Saturday, December 7, 2013

The dead and the bereaved deserve more than a celebration of life...

The dead and those who mourn them deserve more than a celebration of life which masks, distorts, or even dismisses the reality of death.  They deserve to have their death taken at least as seriously as their life.  I have long complained about the way the funeral home industry has catered to our distaste and discomfort around death.

Read this excellent post by Chad Bird.  It examines how the death of the funeral has left us less capable of dealing with death.  We deserve to take death more seriously.

Read it all here....

3 comments:

  1. His view is mostly correct.

    Although I have real problems with pastors who intone "we need to face the reality of death." Though I don't think this author goes as far as some in insisting that death play center stage.

    The fact is that the Bible itself often uses "euphemisms" for "death" such as "fallen asleep." The Bible does not do this out of sappy sentimentality or a fuzzy vision of the deceased having now reached to spiritual release from the body. It does this because, for the believer, our death occurred at baptism when we died and were buried with Christ and raised with Him to new life.

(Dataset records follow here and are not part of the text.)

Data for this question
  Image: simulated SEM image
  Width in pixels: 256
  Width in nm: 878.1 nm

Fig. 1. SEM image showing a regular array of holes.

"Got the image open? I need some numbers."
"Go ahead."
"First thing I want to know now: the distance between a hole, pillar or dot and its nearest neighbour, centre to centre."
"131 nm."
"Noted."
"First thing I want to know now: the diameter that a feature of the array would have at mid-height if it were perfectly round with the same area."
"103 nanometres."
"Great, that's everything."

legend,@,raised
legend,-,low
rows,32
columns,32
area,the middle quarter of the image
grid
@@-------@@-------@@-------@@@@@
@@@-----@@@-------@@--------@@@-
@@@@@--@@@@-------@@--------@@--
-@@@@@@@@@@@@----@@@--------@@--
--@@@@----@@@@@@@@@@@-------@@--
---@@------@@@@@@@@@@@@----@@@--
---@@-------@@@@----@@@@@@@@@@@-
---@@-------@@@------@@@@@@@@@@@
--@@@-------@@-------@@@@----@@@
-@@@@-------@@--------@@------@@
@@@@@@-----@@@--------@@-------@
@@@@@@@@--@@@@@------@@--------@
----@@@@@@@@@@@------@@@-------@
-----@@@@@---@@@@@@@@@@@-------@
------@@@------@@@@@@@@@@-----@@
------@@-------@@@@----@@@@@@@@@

    So, while death must be confronted as a present reality of the effects of sin, at the same time, the funeral also needs to emphasize that because of the cross and baptism, death for the believer is fundamentally altered. So I do encourage the family to use certain biblical euphemisms such as "fallen asleep" and "gone to be with his Lord" in order to get across the biblical concept that death for the Christians is, in fact, a temporary state and no longer truly death.

    In answering some modern misconceptions we have to be careful we do not wander to the opposite extreme and step outside of the biblical language.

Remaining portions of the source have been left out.